Community Building

The challenges of onboarding

Managing a community is hard work. You have to keep your audience entertained, motivate members to post their own content, minimize the number of lurkers, and make sure there is a constant flow of new users joining in.

The challenges of onboarding

Tough job!

I’ve recently started experimenting on one specific aspect of community management which is absolutely critical and will define your members’ behavior for the rest of their time in your community: onboarding.

What is onboarding?

Usually, onboarding refers to the process through which new employees go, in order to fit into an organization, but also to feel like being an essential part of it.

Applied in the specific case of communities, we usually call “onboarding” the process we use to make our new users feel comfortable with our platform and the rest of the community.

How do you onboard new members?

Answer is: it depends. It depends on the kind of platform, the type of community, the new member’s personality, the time of the day, your mood, her mood, the weather… hell, to an extent, even your horoscope is contributing!

Let me very humbly attempt to summarize a few best practices, based on what I’ve read and learned so far.

Just do it

The first lesson I’ve learned the hard way is that ANY onboarding process is better than NO onboarding process. If you’re not doing anything for your new members yet, just get started. Even if you make mistakes, you’ll learn and do better the next time around.
Also, don’t make excuses like: you need more data on usage, or you cannot afford professional analytics tools. You can start simple, and build as you go.

Emails

The first and most easy onboarding system you can set up is emailing. Send a series of emails to your new users to welcome them, teach them about the basics of your platform, encourage them to take action on the platform, remind them of the benefits of being part of your community.
You don’t need to automate that process at first. You can start the good old way with your own mail client and an Excel spreadsheet to keep track of what you’re doing.

Once you have a good basis of onboarding emails, start playing with the variables: content, order, frequency, time of the day, etc.

I love this article from Vero that summarizes how Evernote does it. It’s extremely simple and made me realize that you don’t need complex analytics and smart triggers to get started. Just a few good email templates.

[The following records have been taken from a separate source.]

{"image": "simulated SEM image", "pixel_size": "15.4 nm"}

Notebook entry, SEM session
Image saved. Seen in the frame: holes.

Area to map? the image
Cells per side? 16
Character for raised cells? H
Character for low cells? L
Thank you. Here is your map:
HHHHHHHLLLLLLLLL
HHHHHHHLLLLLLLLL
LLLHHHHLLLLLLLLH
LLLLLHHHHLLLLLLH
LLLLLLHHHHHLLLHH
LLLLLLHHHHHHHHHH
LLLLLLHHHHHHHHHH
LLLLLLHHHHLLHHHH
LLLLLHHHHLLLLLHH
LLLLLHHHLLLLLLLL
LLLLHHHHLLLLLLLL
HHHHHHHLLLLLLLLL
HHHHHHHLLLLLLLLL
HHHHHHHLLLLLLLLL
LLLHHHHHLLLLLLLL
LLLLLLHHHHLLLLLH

Participation on a private thread

If a new user posts something on your platform, it’s a certain sign the onboarding process is moving in the right direction. To help trigger that behavior, you can send her a few well-written private messages directly from your platform, and encourage her to reply.

Proceed exactly the same way as with emails: prepare a series of private messages for your new users. Try to write short messages, fast to read, and most importantly: actionable! Ask her about herself, about what she likes, about what she thinks of your community. She’ll reply. People love to talk about themselves.

Participation in public threads

In our Minsh apps, we have a Twitter-style “@username” mention system that notifies the mentioned user and sends her an email. That’s a great way to get a new user to participate in a discussion.

Here are a few examples:

  1. The new user asked you something in a private message. Either tell her to post the question in the public forum, or directly post it yourself and @mention the newbie.
  2. A discussion is happening around a topic you know your newbie is interested in. Have her pitch in. “Hey @newbie, what do you think about this?”
  3. You know a specific user that your newbie may want to connect with. Play the wingman: “@user have you met @newbie?”

Agreed, this is not very scalable, and might only work in smaller communities as I’m not sure how it could be automated down the line.

Conclusion

Onboarding is tough, and I’m only getting started at this. I need to test and try and fail and try again until I can make out what works from what doesn’t. I will happily keep you posted on the results of my experiments, but the bottom line is: you’ll need to make your own experiments to find what works and what doesn’t for your community.